My younger son has been interested in Klein bottles for the last couple of days. Not sure why, but we’ve printed out three Klein bottle models from Thingiverse that he’s enjoyed playing around with:
The links to each of the three models on Thingiverse are below:
Voronoi Klein Bottle by MadOverlord
Steampunk Klein Bottle by adamwebb
Klein bottle with base by mpatoulachik
My son’s sudden interest in these models made me think of a fun topology project we could do this morning – showing the boys how to represent the Klein bottle + some other shapes as a single sheet of paper. The basics of the idea is on this Wikipedia page:
I started with a reminder of how to make Möbius strips. This simple idea got the boys doing something that they already knew how to do, but gave me the opportunity to introduce the idea of identifying arrows on a sheet of paper:
Next we moved on to how to make a torus. Since this is the only shape that is really easy to see, I had the boys bring over some silly putty to help make the shape. Only as I’m writing this am I realizing that the silly putty would have been pretty helpful for the sphere, too – oh well! Even with the silly putty, it took a couple of tries to make the shape and for the boys to really see what the shape looks like. Eventually, though . . . “a doughnut!”
The next shape we talked about was the sphere. This was a very tough one for them to see and understand. I think it was hard for them to see that there was an inside and an outside because they sort of got stuck thinking about triangles. By luck the egg-shaped silly putty case was nearby and that helped them see the geometry a little. My guess is that understanding why the square diagram for the sphere does represent a sphere is the key to understanding these diagrams. It is sort of a mind bending exercise when you see it for the first time!

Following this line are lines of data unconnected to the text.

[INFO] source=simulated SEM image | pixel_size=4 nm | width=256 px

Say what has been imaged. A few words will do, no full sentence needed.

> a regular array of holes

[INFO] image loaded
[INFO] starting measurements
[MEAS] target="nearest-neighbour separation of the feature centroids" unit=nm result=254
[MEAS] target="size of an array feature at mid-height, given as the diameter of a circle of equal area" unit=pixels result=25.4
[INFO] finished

The next shape was the Klein bottle. Now things get pretty strange, but the power and simplicity of these square diagrams also starts to become clear. I personally find it very hard to visualize how the square folds up into a Klein bottle, though the models that we’ve printed that let you see inside help with the visualization. I also used a Möbius strip to help them see a second way to visualize the construction of the Klein bottle. Not sure the kids got all the way to understanding how to make a Klein bottle from a square, but I think they took the first step!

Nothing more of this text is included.